A Space to Hack (but not in a bad way)


Mark Reid, Space2Learn Co-Editor
SET-BC
Vancouver, British Columbia, Canada
@mmgreid

During years as a music teacher, I never lost sight of the fact that I would teach a student for the entirety of their high school experience. Unlike my colleagues in science, math, or social studies, I was the one-and-only band and choir teacher in the school. As some students take five years of social studies with a different teacher each year, the connection between music teacher and student-musician is quite long-term. The benefit of this is significant and frequently elicits the “with great power comes great responsibility” challenge – one I gladly accept. It is pretty encouraging, then, when these kids grow up and engage the leadership skills they’ve learned and mimic the community engagement we model. Having learned in a space that celebrated leadership, it is no wonder that students create meaningful spaces for others. Such is the power of education.

Two weeks ago I had the pleasure of being a judge on a panel that would pick the winner of the 2018 edition of nwHacks, “Western Canada’s Largest Hackathon”. The invitation came from Jason Smith, a former student. He is easily described as a social motivator – his excitement about something is contagious and inspiring. What he and his peers on the organizing team may not have recognized is that this for-students-by-students learning experience established a space for participating university students to collaborate, improvise, innovate, and respond with a focus on making our world a better place. For a few examples, it is worth taking a look at the published list of winners. Despite the overwhelming currency of blockchain finance (pun intended), it is worth noting the many solutions to food security, accessibility, public safety, and education developed during this 24-hour work period.

I was impressed that this competitive space was free of dividers, barriers, or any form of isolating element. Intentional or not, the organizers sent a message that collaboration is critical to a better future. Mentors from sponsoring companies and institutions, including Google, Microsoft, Scotiabank, and Hootsuite roamed the room providing advice and making connections with the technology solutions that participants needed. Major League Hacking, a well-organized network of hackathons, brought equipment that participants could borrow. All this, in addition to coordinated meals and the occasional game, to make sure these hackers could sustain themselves through the entire 24-hour work period.

Photo courtesy nwHacks via Facebook

The whole experience reminded me of the three critical capacities that my good friend and edu-hero, Jelmer Evers, described to me as requirements for independent efficacy: tools, time, and trust. The organizers created a space that would facilitate engagement on multiple levels, recognizing both short-term needs and long-term possibilities.

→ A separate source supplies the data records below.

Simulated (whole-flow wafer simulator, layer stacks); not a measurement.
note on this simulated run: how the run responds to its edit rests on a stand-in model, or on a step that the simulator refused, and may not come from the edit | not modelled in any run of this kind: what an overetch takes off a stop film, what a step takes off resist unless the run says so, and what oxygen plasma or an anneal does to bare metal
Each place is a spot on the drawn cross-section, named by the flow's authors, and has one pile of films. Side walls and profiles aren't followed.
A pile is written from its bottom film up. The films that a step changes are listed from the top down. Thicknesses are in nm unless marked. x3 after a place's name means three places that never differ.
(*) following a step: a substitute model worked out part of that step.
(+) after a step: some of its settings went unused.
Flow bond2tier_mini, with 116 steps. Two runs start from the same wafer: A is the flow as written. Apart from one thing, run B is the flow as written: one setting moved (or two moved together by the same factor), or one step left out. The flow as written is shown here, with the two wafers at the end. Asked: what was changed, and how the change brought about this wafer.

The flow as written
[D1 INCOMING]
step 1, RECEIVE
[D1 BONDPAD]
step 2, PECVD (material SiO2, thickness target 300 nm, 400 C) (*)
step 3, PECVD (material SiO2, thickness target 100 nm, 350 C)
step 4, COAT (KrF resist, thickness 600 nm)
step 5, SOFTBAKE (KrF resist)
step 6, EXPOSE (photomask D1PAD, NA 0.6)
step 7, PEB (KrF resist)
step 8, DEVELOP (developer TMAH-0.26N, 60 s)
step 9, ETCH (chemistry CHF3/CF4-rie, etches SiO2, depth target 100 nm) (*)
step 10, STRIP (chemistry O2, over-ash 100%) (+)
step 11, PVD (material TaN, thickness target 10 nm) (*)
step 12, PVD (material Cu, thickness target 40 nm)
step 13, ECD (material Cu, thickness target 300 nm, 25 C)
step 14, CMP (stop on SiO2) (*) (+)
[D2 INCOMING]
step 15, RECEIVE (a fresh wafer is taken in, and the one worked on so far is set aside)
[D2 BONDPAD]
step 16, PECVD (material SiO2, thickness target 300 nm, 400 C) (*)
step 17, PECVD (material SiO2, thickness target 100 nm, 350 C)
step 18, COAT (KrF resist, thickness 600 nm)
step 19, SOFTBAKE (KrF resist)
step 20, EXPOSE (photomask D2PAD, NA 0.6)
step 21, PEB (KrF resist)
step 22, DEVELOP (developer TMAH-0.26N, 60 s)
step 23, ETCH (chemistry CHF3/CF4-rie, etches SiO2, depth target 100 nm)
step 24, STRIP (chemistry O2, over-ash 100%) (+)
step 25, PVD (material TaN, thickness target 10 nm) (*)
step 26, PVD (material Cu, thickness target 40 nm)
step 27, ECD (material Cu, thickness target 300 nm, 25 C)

It shouldn’t be lost that this event was organized by a group of individuals who are also full-time students. I can’t help but wonder what prior experiences informed their thinking as they developed such a highly-productive environment. How are teachers making the context of their choices known? This only reinforces the need for teachers to talk to our students about our own design processes. It is common practice to ask students to share their learning with teachers, but how do we make it more common for teachers to communicate how we design learning spaces, assessments, instructional experiences, and professional learning? I’d argue that this is how we inform a future generation of what it takes to make change, to empower, and to engage.


Mark Reid is a former Top 50 Finalist for the Global Teacher Prize, Varkey Teacher Ambassador, Qudwa Fellow, TeachSDGs Ambassador, and the 2013 MusiCounts Teacher of the Year. He specializes in facilitating dialogue that connects policy and practice. With a background in music education, Mark has experience in the classroom and as a provincial curriculum coordinator at the BC Ministry of Education.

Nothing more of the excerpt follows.